“BUSSY D’AMBOIS” by George Chapman (first performed c.1603;
first published 1607; revised version published posthumously 1641)
Way back in the early 1970s, when
dinosaurs ruled the Earth, I was doing a postgrad degree in English and I took
a paper on Elizabethan and Jacobean drama (excluding Shakespeare, of whom we
got a fair whack at all levels anyway). I remember enjoying Marlowe’s mighty
line and Jonson’s scrupulous plotting; the worm-gnawing horrors of Webster
seeing the skull beneath the skin; the lip-smacking decadence of Ford; the
forced pathos of Beaumont and Fletcher’s Maid’s
Tragedy; the snarling of Tourneur’s revengers and the genuine oddity of
Middleton and Rowley’s The Changeling
[if indeed Middleton and Rowley wrote it – apparently scholars have recently
reassigned the play to other people, just as they have stripped Tourneur of his
plays].
We had a lecturer who liked to
remind us that bloodstained Jacobean carve-ups resembled Hollywood films noirs of the 1940s, complete with
husband-betraying femmes fatales,
hitmen, piles of corpses and cheap theatrical tricks to keep the audience
buzzing. The Changeling was his piece de resistance with its plot of a
hitman getting it on with the murderous woman who has employed him. Think Double Indemnity and you’re in the right
ballpark. This play also allowed the lecturer to indulge in some obvious
Existentialist comments, Existentialism then still being trendy in Academe. In
the play, one character says to another “Thou
art the deed’s creature”. The concept of character being formed by action
is, apparently, the essence of Existentialism. I would have thought it was also
the essence of platitude, but what do I know?

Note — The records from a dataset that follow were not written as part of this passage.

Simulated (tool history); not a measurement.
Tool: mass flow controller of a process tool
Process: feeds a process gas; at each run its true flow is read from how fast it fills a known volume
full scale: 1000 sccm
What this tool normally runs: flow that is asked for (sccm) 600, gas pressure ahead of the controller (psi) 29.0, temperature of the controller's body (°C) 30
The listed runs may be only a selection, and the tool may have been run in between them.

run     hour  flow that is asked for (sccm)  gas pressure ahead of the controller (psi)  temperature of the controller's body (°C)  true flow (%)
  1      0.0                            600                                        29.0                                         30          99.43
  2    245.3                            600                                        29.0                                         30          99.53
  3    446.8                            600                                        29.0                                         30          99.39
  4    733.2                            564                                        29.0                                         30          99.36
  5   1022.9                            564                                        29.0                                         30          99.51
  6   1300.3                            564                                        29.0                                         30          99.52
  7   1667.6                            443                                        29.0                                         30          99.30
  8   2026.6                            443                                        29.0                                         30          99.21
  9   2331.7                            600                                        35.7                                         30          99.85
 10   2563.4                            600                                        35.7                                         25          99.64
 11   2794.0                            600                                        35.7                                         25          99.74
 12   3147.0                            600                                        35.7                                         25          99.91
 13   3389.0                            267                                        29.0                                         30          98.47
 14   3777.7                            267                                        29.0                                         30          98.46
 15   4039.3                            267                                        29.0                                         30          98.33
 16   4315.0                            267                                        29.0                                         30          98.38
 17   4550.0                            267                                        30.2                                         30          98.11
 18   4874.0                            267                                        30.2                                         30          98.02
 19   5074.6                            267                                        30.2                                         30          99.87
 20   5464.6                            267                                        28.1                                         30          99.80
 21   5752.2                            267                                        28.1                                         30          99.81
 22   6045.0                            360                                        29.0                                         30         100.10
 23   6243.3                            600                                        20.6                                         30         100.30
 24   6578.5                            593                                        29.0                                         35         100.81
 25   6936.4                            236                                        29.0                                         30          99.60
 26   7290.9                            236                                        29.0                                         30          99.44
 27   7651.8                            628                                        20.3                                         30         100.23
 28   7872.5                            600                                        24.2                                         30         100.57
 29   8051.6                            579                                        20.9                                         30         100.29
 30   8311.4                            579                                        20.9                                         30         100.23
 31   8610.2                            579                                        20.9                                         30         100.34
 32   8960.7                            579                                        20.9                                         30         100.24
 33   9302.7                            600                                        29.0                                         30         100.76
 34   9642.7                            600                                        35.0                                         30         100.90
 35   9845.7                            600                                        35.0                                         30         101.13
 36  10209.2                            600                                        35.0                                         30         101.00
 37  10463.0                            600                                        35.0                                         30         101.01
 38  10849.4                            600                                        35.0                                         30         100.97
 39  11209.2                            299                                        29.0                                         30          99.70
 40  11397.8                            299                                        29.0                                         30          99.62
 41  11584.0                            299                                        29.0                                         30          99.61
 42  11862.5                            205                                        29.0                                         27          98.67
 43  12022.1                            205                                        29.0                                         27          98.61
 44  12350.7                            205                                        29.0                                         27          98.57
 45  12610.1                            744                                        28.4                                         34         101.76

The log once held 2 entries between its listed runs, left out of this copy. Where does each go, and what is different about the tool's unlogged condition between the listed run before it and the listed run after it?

Anyway, in my later memories of
this course, there was something that really puzzled me. One of the plays we
studied was George Chapman’s Bussy
D’Ambois. I remember finding Chapman’s language difficult, but oddly
memorable in places. So much so, indeed, that, years later, I could still
remember almost word-for-word the opening soliloquy of the title character.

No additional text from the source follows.